I like the suggestions, but as you’re aware, no alcoholic thinks he has a problem with alcohol.
That is a fair point. In earlier times the temple standard was avoiding drunkedness, not a total prohibition.
When my family visited Independence in 2016, I was amazed at the number of mormon-affiliated groups. For example, the Hedrickite church has at least 3 separate groups broken off since the 1920’s. Most of the groups are in Jackson County Missouri and are just a single congregation.
The effort to form the Reorganized church spanned almost 10 years; initially beginning in the fall of 1851. It wasn’t until the fall of 1857 that Joseph Smith 3rd was approached and offered leadership of the New Organization. He flatly refused, but later accepted in April 1860.

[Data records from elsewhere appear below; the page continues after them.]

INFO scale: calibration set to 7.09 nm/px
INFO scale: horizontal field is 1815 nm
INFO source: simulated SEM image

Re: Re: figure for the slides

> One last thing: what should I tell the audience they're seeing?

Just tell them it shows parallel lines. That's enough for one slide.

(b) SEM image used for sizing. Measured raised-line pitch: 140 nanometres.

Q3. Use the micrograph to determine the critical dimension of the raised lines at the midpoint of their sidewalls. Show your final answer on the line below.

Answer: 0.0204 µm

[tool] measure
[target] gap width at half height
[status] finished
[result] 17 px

Priesthood silencing could occur in the RLDS for tobacco use, but other parts of the Word of Wisdom weren’t followed as strictly. In fact, there have been resolutions proposed at their World (General) Conference that would relax restrictions on alcohol.
I know that Lachlan is doing a study on the Word of Wisdom and may make recommendations for changes following the study, but I don’t know any timelines or anything like that. In the Sunday School class I attended, he discussed changes in both the LDS and RLDS positions on the WoW over the past century and indicated that rules for WoW observance among leaders was different than regular members. (It was also funny to me to hear the RLDS refer to “members” instead of “congregants” or some other term.)
“In earlier times the temple standard was avoiding drunkedness, not a total prohibition.”
Absolutely true. MacKay made a big point of that in the interview, and differentiated between the Temperance Movement vs. Prohibition. Mormons were always in the Temperance Movement until Heber J. Grant got ticked off after Utah was the deciding vote that removed Prohibition. It’s Grant that imposed Prohibition on the church.
Really interesting stuff, GT. I appreciate you doing these recaps since as you know I am allergic to podcasts. I have often thought that the “eat meat sparingly except in times of winter” related to the lack of refrigeration. Meat would often go bad during the warm months back then, something Upton Sinclair wrote about peripherally in his 1906 novel The Jungle, where he outlined the problems in the meat packing industry at the turn of the century. Skipping meat (but not fish which at the time would have been eaten after being freshly caught) would have been a good measure, sort of like why the Israelites shouldn’t be eating shellfish while wandering in the desert for 40 years.
I was recently reading from the Arrington biography that a church history author was told not to publish information about Brigham Young’s tobacco use because they didn’t want people to know, and they didn’t want to embarrass the family. It didn’t tie in with the neat narrative we liked to tell.